We follow up one allegedly boring sport with another one. It’s All-Star weekend for Major League Baseball, which is really confusing because the game is on a Tuesday. But tonight is the event that people actually care about: the home run derby. Home runs are the part of baseball that even the most apathetic of viewers get excited about. So you can’t go wrong with an event expressly devoted to the long ball.
Unless it doesn’t happen. It was touch and go for a while, as the good people at Target Field in Minneapolis were not prepared for water to fall from the sky. I was looking forward to another quick sporting event that I could quickly write a several hundred words about and go to sleep. Here we are at 9:00, and the event just ended.
Anyway as I watched the pre-derby coverage from 5 to 6 pm, I was struck by how little anyone cared about the fact that Adam Jones was competing. Maybe I’m a little biased, but I’m pretty sure the Baltimore Orioles’ center fielder is everyone’s favorite player. No? Instead everyone is more interested in Justin Morneau’s return to Target Field after being traded last season or giant-baseball-monster Giancarlo Stanton’s derby debut or Yoenis Céspedes’s quest for two derbies in a row. It’s almost as if no one is fascinated in the fact that Adam Jones has 16 homeruns and seems to be a really nice guy! Baseball has changed.
The rain seemed to be a bad omen as the derby finally began. Todd Frazier of the Cincinatti Reds hit only two homeruns to lead things off. It was pretty clear that this would be the end of the line for the 28-year-old. He was followed by a similarly pitiful performance from the Twins’ own Brian Dozier. Troy Tulowitzki of the Rockies kicked things up a notch with 4. Then the derby finally got interesting as Blue Jay Jose Bautista hit 10 homeruns, and ended his turn early. That’s hubris. Yasiel Puig followed this with the greatest practical joke he’s ever played by putting up zero homeruns. Now, finally the event everyone has been waiting for. Jones sidles up to the plate and knocks out 4 homeruns before deciding to be nice and give the other players a chance. Staton hit a couple after that – I don’t really remember. As did Josh Donaldson, Morneau, and Céspedes.

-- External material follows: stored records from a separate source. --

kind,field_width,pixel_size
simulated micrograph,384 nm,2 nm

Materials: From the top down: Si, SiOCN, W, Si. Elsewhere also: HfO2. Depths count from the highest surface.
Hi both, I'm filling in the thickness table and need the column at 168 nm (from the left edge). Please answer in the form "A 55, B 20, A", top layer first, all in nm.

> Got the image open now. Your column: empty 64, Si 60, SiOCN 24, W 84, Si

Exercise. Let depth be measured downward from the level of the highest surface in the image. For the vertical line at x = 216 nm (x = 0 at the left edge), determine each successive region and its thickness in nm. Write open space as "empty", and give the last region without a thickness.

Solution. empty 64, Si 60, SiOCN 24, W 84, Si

Bautista, Jones, and Céspedes ended up moving on for the American League, with Bautista getting a bye in the second round. Their counterparts in the National League? Stanton, Tulowitzki, and… Frazier? Somehow, due to pretty lackluster performances all around (did I mention Puig hit no homeruns?) Frazier just manages to squeeze into the second round after a swing-off with Morneau. Surely this will be the end of the line for him.
Maybe not. Frazier comes out strong in round 2, hitting six homers. This ended up being enough to best Tulowitzki, who could only manage two this time. On the American League side, last year’s big winner Céspedes finally warms up and knocks nine balls into the stands. My personal friend Adam Jones sees this and decides to go easy on his peer, recognizing that this man clearly needs home run derby wins to feel useful. So after hitting what Chris Berman calls “an upper-deck job,” Jones gracefully bows out.
And now, round 3. Frazier has been lucky to get this far, but now he’s going head-to-head with Stanton, God’s second gift to baseball. After Puig, of course (zero! at a homerun derby!). Frazier seems to accept this eventuality, only managing one homerun in his seven outs. So that one’s wrapped up. Might as well move on- wait, what? Stanton hits zero homeruns in round 3? He pulled Puig? What the hell? As I’m sat there, shaking my head, Céspedes edges out another competitor, beating Bautista 7 homeruns to 4. Maybe giving Stanton and Bautista those byes was a bad idea.
So we find ourselves at a final in which one competitor only hit 2 dongs in the first round. Frazier going from zero to hero in this contest is the kind of laughable outcome that could convince an atheist that some sort of all-knowing deity really does exist (and apparently roots for the Reds). Alas, it wasn’t in the cards. Instead the narrative of a kind-of underwhelming position player seeking his second derby in a row won out.
The 2014 homerun derby wasn’t great. The changes to the rules allowed for more players, but fewer homeruns, and which one do the people watching the exhibition really care about? Plus there’s the always-terrible commentary of Chris Berman to contend with. That man has a way with words. I know that phrase is usually meant as a compliment, but that isn’t the case here. It’s really the opposite of a compliment. I dislike him greatly, is what I’m trying to say. I don’t expect to watch the All Star Game tomorrow. This was the pinnacle of the break for me, so I’m pretty disappointed. Never again! Unless another Oriole gets in next year.